Hopi Villages (Arizona)

One of my biggest apprehensions as a tourist is—being viewed as a tourist. Not that there is anything I can do about it. You kind of stick out, so to speak, whether it’s the backpack, camera, REI clothes, synthetic zippered-khaki pants, even shorts in certain parts of the world, anything that pegs you as being different from the locals. Economically speaking, many people rely on tourism for their livelihood. It’s the classic dichotomy: you are the income and the intruder, a necessary evil.

And so it was that my wife and I went to visit a Hopi village, one of the oldest pueblos in the Southwest, a community of people living high atop a mesa in a remote part of northern Arizona. Many families still live there in modest homes. The drive to the top was over a dirt road. Rather than just roaming around unescorted, guided tours are provided that can be arranged at the community center.

Hopi pueblo, probably Walpi - NARA - 523645

Hopi pueblo, probably Walpi – NARA – 523645 (Photo credit: Wikipedia)

We went on a guided tour of Sichomovi and Walpi, the latter one of the oldest continuously inhabited settlements in the United States and where there is no electricity or water. Besides a rehearsed explanation of Hopi culture and life, one that sounded like it had been given many times before, there were stops at tables where artists were selling kachina dolls and pottery, most of them exquisite—and beyond our means. So here we were, tourists, upon whom the artists’ livelihood depended. We felt guilty each time we were invited to look at an artist’s wares, only to decline a purchase after each was gracious enough to talk about the symbolism of his/her artwork.

After the tour, we were free to walk around. On our way to the car, a grandmotherly woman was standing outside her home and invited us in. I knew we were in trouble. She showed us her crafts for sale. It took all our will power to thank her and not buy anything.

The sun was intense at this high altitude, even though the temperature was only about 80 degrees. I’m not sure how I felt about the visit. This was our first visit to a pueblo, and it was informative. The guilt-trip that was gnawing at me was self-imposed, of course. Was it better not to have come at all? No, of course not.

No photography is allowed in this (and many other) Indian pueblos, so there are no pictures I can share.

Down below the mesa, we had a Hopi lunch at the Hopi Cultural Center, a lamb stew and a pinto bean stew, each with hominy, served with blue corn frybread.

Blake’s Lotaburger (Gallup, NM)

Gallup is a city that is over 7,000 ft above sea level (like Flagstaff) and is therefore noticeably cooler than the surrounding valleys. At this elevation, there are Ponderosa pines everywhere. We stopped here for the night before moving on.

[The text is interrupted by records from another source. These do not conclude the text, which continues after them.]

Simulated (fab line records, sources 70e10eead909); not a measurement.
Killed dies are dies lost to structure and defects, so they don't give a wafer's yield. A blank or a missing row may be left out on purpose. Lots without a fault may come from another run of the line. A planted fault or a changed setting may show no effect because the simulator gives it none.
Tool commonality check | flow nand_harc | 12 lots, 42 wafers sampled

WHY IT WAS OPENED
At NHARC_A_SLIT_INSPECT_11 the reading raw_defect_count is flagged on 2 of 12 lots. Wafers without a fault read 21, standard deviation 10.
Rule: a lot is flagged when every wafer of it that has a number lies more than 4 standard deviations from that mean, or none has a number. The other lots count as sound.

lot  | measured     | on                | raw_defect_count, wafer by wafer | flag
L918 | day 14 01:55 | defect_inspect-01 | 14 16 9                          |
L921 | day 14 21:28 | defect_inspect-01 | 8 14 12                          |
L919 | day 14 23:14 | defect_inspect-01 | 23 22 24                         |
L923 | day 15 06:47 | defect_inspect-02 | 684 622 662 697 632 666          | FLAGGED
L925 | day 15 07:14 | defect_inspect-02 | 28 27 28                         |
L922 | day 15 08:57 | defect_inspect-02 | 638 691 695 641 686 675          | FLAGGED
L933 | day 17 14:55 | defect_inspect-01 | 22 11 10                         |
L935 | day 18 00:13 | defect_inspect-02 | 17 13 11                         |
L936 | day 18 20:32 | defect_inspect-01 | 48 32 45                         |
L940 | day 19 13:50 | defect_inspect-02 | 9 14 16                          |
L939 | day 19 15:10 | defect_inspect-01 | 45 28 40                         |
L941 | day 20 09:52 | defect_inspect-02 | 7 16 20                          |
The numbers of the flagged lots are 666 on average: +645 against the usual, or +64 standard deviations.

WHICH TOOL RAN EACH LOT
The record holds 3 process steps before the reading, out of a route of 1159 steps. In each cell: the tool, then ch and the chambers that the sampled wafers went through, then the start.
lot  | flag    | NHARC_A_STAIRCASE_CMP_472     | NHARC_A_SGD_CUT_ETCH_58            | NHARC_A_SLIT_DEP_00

For dinner, a restaurant recommended by Yelpers was closed, as were almost all restaurants in the center of town. Apparently, business is not brisk enough on Sundays. So, we settled for Blake’s Lotaburger, which many New Mexico foodies consider to serve one of the best green chile cheeseburgers in the state. It’s a chain, found only in NM. I would compare it to Inn-N-Out for quality, which means it’s a cut above Mickey D’s but not quite the product you’d expect from a good burger joint. The patty is 100% Angus beef, on the thinner side. The chopped green chiles were spicy and delicious. The great thing is that all the food is made-to-order.

Blake’s Lotaburger
2618 E Highway 66
Gallup, NM 87301
(also multiple locations throughout the state)

Little Painted Desert County Park (Winslow, AZ)

Like its sibling to the south (the Painted Desert in Petrified Forest National Park), the Little Painted Desert showcases the same pastel-striped, eroded hillsides that characterize the eerie badlands topography, as if great, colored layers of powdered chalk had been laid on top of each other. The attraction is part of a county park in Navajo County, 15 miles north of Winslow (AZ) on Hwy 87. There are hiking trails and picnic tables, but no camping facilities.

On our way to the Hopi Pueblo, we made a brief stop to gaze at these colorful hills, the likes of which we’ve seen in other parts of the Southwest, as well as in South Dakota. They are very distinctive owing not only to their colors but to petrified wood which is typically found in these layers of the geologic Chinle Formation, dating to Triassic times.

This area is a free alternative to the national park for seeing badlands scenery. If you can time it, take photographs of these hills at sunset when the colors take on deeper tones and contrast increases.